What makes the bulb lose resistance?

[Flyingwing12]

I have included a diagram of this simple circuit I have constructed. When hooked up to the battery, the motor starts out slow, and then speeds up to a ~constant speed.

The bulb, however, starts out bright but immediately gets dimmer, almost to the point of no light being produced.

If hooked up in series the current flows through the motor and then through the bulb. I know once a motor gets started it takes less current to keep it moving.

the circuit, when reversed, seem to produce the same result. I know if these components were hooked up in parallel everything would work as if it were connected individually . However, I am just so curious as to why the light bulb gets dimmer when in series.

I have so many thoughts about why it is happening I simply need someone else to verify the reason.

So tell me why, please.

 

[vk6kro]

The motor draws less current when it starts turning because it also acts as a generator and generates an internal voltage which opposes the flow of current into the motor from the battery.
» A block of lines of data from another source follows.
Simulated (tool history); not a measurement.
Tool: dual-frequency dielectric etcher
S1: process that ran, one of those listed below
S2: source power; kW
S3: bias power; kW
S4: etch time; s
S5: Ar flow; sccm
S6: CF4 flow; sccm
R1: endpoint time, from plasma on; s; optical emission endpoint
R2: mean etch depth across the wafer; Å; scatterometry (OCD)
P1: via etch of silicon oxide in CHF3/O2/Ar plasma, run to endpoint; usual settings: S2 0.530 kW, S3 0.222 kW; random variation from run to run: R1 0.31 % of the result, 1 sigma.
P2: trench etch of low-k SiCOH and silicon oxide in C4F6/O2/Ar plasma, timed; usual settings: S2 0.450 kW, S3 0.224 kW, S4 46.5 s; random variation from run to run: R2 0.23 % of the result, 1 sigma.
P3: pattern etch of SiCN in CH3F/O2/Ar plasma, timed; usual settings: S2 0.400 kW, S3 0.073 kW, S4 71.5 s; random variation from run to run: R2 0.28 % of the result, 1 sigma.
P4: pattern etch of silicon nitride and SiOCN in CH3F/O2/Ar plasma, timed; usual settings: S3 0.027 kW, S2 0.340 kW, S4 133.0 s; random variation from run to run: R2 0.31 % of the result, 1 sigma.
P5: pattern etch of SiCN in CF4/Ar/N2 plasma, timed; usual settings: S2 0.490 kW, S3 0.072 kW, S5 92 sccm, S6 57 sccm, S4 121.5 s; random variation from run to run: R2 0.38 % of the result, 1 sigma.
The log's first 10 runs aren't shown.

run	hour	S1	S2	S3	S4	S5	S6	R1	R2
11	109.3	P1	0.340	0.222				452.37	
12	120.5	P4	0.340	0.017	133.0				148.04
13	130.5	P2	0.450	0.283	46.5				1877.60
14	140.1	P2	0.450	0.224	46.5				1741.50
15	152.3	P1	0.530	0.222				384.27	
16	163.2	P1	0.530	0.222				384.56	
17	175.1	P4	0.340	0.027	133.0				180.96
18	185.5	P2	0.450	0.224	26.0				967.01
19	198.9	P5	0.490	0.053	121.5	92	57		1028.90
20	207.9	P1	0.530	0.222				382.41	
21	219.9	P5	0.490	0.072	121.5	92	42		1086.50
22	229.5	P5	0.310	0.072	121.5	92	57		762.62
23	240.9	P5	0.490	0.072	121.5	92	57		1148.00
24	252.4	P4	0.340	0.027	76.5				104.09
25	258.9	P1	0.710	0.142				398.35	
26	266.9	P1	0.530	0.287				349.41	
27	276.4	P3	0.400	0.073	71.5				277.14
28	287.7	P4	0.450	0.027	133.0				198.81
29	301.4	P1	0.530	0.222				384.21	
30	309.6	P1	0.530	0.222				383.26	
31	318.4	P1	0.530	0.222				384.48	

So, this is like putting another battery in the circuit with opposite polarity to the existing battery. The combined EMF is less if you do this.

There is less EMF driving current around the circuit, so there is less current and the bulb does not glow as brightly as before the motor started to turn.

If you like to look at it another way, you could say the motor seems like a higher resistance when it is turning and this higher resistance in series with the lamp causes it to glow less brightly.

 

[Flyingwing12]

The motor draws less current when it starts turning because it also acts as a generator and generates an internal voltage which opposes the flow of current into the motor from the battery.

So, this is like putting another battery in the circuit with opposite polarity to the existing battery. The combined EMF is less if you do this.

There is less EMF driving current around the circuit, so there is less current and the bulb does not glow as brightly as before the motor started to turn.

If you like to look at it another way, you could say the motor seems like a higher resistance when it is turning and this higher resistance in series with the lamp causes it to glow less brightly.

Thanks for the reply. I understand now. Although, I thought that motors produce a high initial current, and then taper off for a constant A draw? I noticed this when initiating the circuit.

My meter shows an initial current of ~.2A, once the motor increases speed the bulb dims, and the current is down to ~.16A.

The motor was adjusting its speed to make Kirchhoff's law work.

And to confirm Kirchhoff's law , I checked, and the current flow out of everything was .17A

So due to Ohms law, the motor increases speed until the current through everything is the same, yes?

Amazing fundamental.

 

[vk6kro]

Thanks for the reply. I understand now. Although, I thought that motors produce a high initial current, and then taper off for a constant A draw? I noticed this when initiating the circuit.

My meter shows an initial current of ~.2A, once the motor increases speed the bulb dims, and the current is down to ~.16A.

The motor was adjusting its speed to make Kirchhoff's law work.

And to confirm Kirchhoff's law , I checked, and the current flow out of everything was .17A

So due to Ohms law, the motor increases speed until the current through everything is the same, yes?

Amazing fundamental.

If you just put the motor across the battery and measured the current, the effect would be similar.

The motor just draws less current when it rotates and the lamp is indicating this effect by dimming.

Incidentally, Kirchoffs Laws apply all the time and they are correct at any instant. The current in a series circuit can vary if one of the components changes, but the current is always the same at every part of the series circuit.

The resistance of lamps increases with increased current, so you might like to work out what effect this would have on your experiment.

 

[Flyingwing12]

If you just put the motor across the battery and measured the current, the effect would be similar.

The motor just draws less current when it rotates and the lamp is indicating this effect by dimming.

Incidentally, Kirchoffs Laws apply all the time and they are correct at any instant. The current in a series circuit can vary if one of the components changes, but the current is always the same at every part of the series circuit.

The resistance of lamps increases with increased current, so you might like to work out what effect this would have on your experiment.

( Buzzer sound )

The motor alone pulled .25A, the bulb by itself pulled .2A., and together they pull .17A

I confirm the resistance theory. But the law that states the current is the same throughout the circuit has me convinced that the motor is adjusting to keep the current the same through each component. The EMF is supposed to drop across each component, but that is hard to calculate considering both components can change resistance.

 

[vk6kro]

The current in a series circuit just depends on the total resistance at that time, but it is always the same at all points in the circuit at any instant.

Motor behaviour is complex, though.
A motor which will run with a certain resistor in series with it may not start to turn with that same resistor in series.